The 2012 Shop.org Annual Summit, the prestigious eCommerce confab, was held this past week in Denver. I got the chance to emcee the event and meet the keynote speakers. And the lineup was particularly compelling this year, with Jerry Storch, the CEO of Toys R Us and Jamie Nordstrom, President of Nordstrom Direct kicking off each of the respective days of the conference. It was an interesting dichotomy—Jerry Storch is a notorious internet skeptic (he was the guy who reportedly was behind Target’s, uh, questionable decision to execute eCommerce on Amazon’s platform) while Jamie Nordstrom may be the industry's biggest web evangelist. Nordstrom is heavily focused on web growth and is investing a lot of money to the channel. Despite their differences, there were consistent themes that surfaced nonetheless:
Experiences matter. Both executives talked about the importance of creating unique and engaging store experiences to serve shoppers. Jerry talked about new mom events at Babies R Us and Lego afternoons for families in Toys R Us stores that were traffic drivers to the store and served to create brand evangelists. Jaimie’s first words were about the service and personalization that guests received in stores. In both cases, the tactile experiences in the stores were regarded as critical to serving their best customers.
Cross-channel matters. Both also spoke extensively about serving the needs of different types of shoppers, particularly young shoppers who often shop online, but nonetheless want to pick up packages in stores or have items that may be unavailable in stores shipped directly to their homes. The takeaway was that such channel agnostic delivery would become table stakes for all retailers.
Where they differed though was more interesting:
The impact of pureplays. Jerry Storch in particular took many veiled jabs at Amazon, referring to the company’s aggressive pricing and its expensive home delivery costs (without mentioning Amazon directly). To Jerry, Amazon’s model is unsustainable and is less desirable to customers than rich store and multichannel experiences. Jamie on the other hand, didn’t really spend any time talking about the competition but did reference Amazon and Netflix (indirectly) as fear-worthy disruptors in their respective spaces.
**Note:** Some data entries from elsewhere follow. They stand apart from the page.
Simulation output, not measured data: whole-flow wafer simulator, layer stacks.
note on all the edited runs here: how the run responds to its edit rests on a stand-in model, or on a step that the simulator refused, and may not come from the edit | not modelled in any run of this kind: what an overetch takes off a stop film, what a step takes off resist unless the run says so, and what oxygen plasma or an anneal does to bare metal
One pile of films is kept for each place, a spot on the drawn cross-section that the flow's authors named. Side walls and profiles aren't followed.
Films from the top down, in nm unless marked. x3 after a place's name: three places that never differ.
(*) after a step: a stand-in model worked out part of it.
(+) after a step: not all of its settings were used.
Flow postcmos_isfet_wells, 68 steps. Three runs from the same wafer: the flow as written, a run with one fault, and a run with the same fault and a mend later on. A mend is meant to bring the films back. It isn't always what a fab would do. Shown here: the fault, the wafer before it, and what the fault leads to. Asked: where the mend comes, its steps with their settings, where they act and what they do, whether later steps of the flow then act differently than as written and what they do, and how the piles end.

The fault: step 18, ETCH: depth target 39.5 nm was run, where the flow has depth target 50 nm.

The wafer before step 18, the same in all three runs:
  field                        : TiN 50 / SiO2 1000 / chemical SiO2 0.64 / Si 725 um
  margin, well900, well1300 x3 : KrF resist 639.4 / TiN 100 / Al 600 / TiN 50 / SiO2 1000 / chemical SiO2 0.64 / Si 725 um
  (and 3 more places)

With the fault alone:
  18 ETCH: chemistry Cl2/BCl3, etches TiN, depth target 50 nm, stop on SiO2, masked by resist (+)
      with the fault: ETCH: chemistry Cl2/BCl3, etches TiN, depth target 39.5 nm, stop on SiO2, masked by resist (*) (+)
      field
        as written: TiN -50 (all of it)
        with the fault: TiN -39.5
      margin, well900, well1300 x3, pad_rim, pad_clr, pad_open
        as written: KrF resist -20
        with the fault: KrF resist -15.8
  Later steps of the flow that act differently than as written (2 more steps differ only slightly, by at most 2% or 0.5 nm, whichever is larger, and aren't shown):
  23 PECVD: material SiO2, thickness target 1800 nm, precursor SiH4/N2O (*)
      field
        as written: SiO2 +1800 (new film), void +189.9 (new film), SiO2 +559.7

The impact of new technologies. Jerry also dismissed the buzz around social, mobile and local, likening them to teenage sex, saying they were frequently talked about but disappointing. Jamie on the other hand discussed the potential for cutting-edge technologies—mobile wallets and payments, and online fit vendors, for instance.
There’s an expression that only the paranoid survive, and anyone who dismisses the power of web commerce, or the growing strength of Amazon seems shockingly complacent. While I admire Jerry’s audacity for getting on stage and telling an audience of eCommerce executives that web sales were less interesting than we thought, Jamie’s message resonated more with the audience. While Nordstrom’s digital lead is difficult for others to easily follow, it nonetheless painted an aspirational portrait of what could happen if one had executive support and resources to focus on a superior multichannel experience.